Help for package citestR

Title:

Conditional Independence of Missingness Test

Version:

0.1.1

Description:

Tests whether missingness in explanatory variables is conditionally independent of the outcome, given observed data. Uses multiply-imputed datasets and cross-validated classifiers to produce a test statistic and p-value, with a sensitivity parameter (kappa) for calibrating interpretation. Wraps the 'citest' 'Python' engine via a local 'FastAPI' server over 'HTTP', so no 'reticulate' dependency is needed at runtime.

License:

MIT + file LICENSE

URL:

https://github.com/midasverse/citest

BugReports:

https://github.com/midasverse/citest/issues

Depends:

R (≥ 4.1.0)

Encoding:

UTF-8

RoxygenNote:

7.3.3

SystemRequirements:

Python (>= 3.9) with the 'midasverse-citest-api' package

Imports:

curl, httr2 (≥ 1.0.0), processx (≥ 3.8.0), rlang (≥ 1.1.0)

Suggests:

arrow, jsonlite, reticulate, testthat (≥ 3.0.0), knitr, rmarkdown

VignetteBuilder:

knitr

Config/testthat/edition:

NeedsCompilation:

Packaged:

2026-03-19 14:38:48 UTC; t.robinson7

Author:

Thomas Robinson [aut, cre], Ranjit Lall [aut]

Maintainer:

Thomas Robinson <t.robinson7@lse.ac.uk>

Repository:

CRAN

Date/Publication:

2026-03-23 17:40:19 UTC

citestR: Conditional Independence of Missingness Test

Description

Author(s)

Maintainer: Thomas Robinson t.robinson7@lse.ac.uk

Authors:

Ranjit Lall ranjit.lall@politics.ox.ac.uk

Build a base request pointing at the running server

Description

Build a base request pointing at the running server

Usage

base_req(path)

Arguments

path

API path (e.g. "/fit").

Value

An httr2 request object.

Generate a calibration pivot table

Description

Rows are R-squared values, columns are gamma_x values, for a fixed beta_yx.

Usage

calibration_pivot(
  beta_yx = 0.3,
  r2_grid = NULL,
  beta_grid = NULL,
  gamma_grid = NULL,
  ...
)

Arguments

beta_yx

Numeric. Fixed beta_yx value (default 0.3).

r2_grid

Numeric vector, or NULL.

beta_grid

Numeric vector, or NULL.

gamma_grid

Numeric vector, or NULL.

...

Arguments forwarded to ensure_server().

Value

A data frame (pivot table).

Examples


calibration_pivot(beta_yx = 0.3)

Check whether the installed backend is up-to-date with PyPI

Description

Compares the locally installed version of midasverse-citest-api against the latest release on PyPI. Runs silently on success; emits a message when an update is available. Failures (e.g. no network) are silently ignored.

Usage

check_backend_version(python, package = "midasverse-citest-api")

Arguments

python

Path to the Python interpreter.

package

PyPI package name (default "midasverse-citest-api").

Value

No return value, called for side effects.

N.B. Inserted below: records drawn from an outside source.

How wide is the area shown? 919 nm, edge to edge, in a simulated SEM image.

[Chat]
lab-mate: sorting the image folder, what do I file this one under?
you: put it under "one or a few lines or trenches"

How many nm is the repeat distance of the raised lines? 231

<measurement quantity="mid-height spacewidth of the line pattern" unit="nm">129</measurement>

Run the conditional independence test

Description

All-in-one convenience function: creates a dataset on the server, builds a CIMissTest, runs it, and returns the results.

Usage

ci_test(
  data,
  y,
  expl_vars = NULL,
  onehot = TRUE,
  imputer = "midas",
  classifier = "rf",
  m = 10L,
  n_folds = 10L,
  classifier_args = list(),
  imputer_args = list(),
  random_state = 42L,
  target_level = "variable",
  variance_method = "mi_crossfit",
  subsample_cap = 2000L,
  ...
)

Arguments

data

A data frame (may contain NA).

y

Character. Name of the outcome variable.

expl_vars

Character vector of explanatory variable names, or NULL.

onehot

Logical. One-hot encode categoricals (default TRUE).

imputer

Character. Imputer backend: "midas" (default), "iterative", "iterative2", "complete", or "null".

classifier

Character. Classifier backend: "rf" (default), "et", or "logistic".

m

Integer. Number of multiply-imputed datasets (default 10).

n_folds

Integer. Number of cross-validation folds (default 10).

classifier_args

Named list of extra classifier arguments.

imputer_args

Named list of extra imputer arguments.

random_state

Integer. Random seed (default 42).

target_level

Character. "variable" or "column".

variance_method

Character. "mi_crossfit" or "legacy_fold".

subsample_cap

Integer or NULL. Maximum rows to subsample.

...

Arguments forwarded to ensure_server().

Value

A list with elements model_id, dataset_id, and results. The results element contains m, B, W_bar, T, t_k, p_k, p_2s, and optionally df.

Examples


df <- data.frame(Y = rnorm(200), X1 = rnorm(200), X2 = rnorm(200))
df$X1[sample(200, 20)] <- NA
result <- ci_test(df, y = "Y")
result$results$p_2s

Remove the saved virtualenv path

Description

Remove the saved virtualenv path

Usage

clear_venv_path()

Value

No return value, called for side effects.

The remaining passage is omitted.